Delivering Democratic Development for Africa

John Kirton, Director, G8 Research Group
Published in the Calgary Herald, June 30, 2002

At the conclusion of the historic Kananaskis Summit he hosted on June 26-27, 2002, Jean Chretien, on behalf of the assembled G8 and African leaders, released the impressively detailed and lengthy G8 Africa Action Plan. Well-meaning pundits in the wealthy, largely white "North" were predictably quick to dismiss it as lacking action, "woefully inadequate," offering not new but merely "warmed-over money" and "quite disappointing" at best. But the African leaders brought for the first time as full partners to Kananaskis declared it was just what they need to build democracy and development back home. Obasanjo of Nigeria said he was "satisfied." Wade of Senegal added that he was "optimistic" it would work. UN Secretary General Kofi Annan announced that the G8's Africa Action plan was a good one. Indeed, he went on to proclaim that because of it, the Kananaskis Summit marked a historic turning point, but only if it produced what it promised in the years to come.
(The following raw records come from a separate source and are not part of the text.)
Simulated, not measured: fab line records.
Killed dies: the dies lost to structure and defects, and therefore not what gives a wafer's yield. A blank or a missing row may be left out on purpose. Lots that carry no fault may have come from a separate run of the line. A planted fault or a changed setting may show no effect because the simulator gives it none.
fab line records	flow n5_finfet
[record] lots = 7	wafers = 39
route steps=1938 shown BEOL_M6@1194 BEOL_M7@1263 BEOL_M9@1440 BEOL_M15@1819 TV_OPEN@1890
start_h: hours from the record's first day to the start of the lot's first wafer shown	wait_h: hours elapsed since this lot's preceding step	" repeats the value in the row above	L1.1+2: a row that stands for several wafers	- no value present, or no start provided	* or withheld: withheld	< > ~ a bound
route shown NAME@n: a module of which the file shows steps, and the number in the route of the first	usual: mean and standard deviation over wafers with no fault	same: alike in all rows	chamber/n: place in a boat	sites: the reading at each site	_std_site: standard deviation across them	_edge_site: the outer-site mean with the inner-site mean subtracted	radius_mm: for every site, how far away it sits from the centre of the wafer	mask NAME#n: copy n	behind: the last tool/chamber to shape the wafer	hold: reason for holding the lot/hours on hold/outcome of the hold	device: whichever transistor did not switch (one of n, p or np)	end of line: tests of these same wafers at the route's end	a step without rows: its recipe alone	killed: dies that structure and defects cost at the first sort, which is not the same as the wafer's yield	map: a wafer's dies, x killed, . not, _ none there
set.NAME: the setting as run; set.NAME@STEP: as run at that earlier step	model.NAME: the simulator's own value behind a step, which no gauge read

This Africa Action Plan was the G8's response to the Africans' own New Plan for Africa's Development, or NEPAD, produced by the Africans themselves last fall. It marked the move from the old way of doing development, in which the rich north would say that it alone knew best and thus would tell the poor south what to do. This time, the democratic leaders of the most powerful countries said that they would take ownership of their own future, and invent their own plan that the north, although the G8 would be asked to support. It would put the principles of peace, order and good governance in first place, as the essential foundation on which lasting economic and social development would be based. To ensure principles were reliably translated into practice, they would create a process of "peer review" in which Africans would assess their fellow Africans to identify the countries and programs that worked, and thus where the new money should flow. To raise the necessary resources - an additional US$64 billion each year - they would not longer rely on northern governments to hand out international welfare cheques, but would start with their own money and mobilize the global marketplace and the foreign direct investment and export markets it brings. But in order to get a quick start, they needed their new G8 partners to confirm that they too shared the Africans' new philosophy and priorities, and were prepared to produce the additional debt relief and official development assistance needed to get a quick start.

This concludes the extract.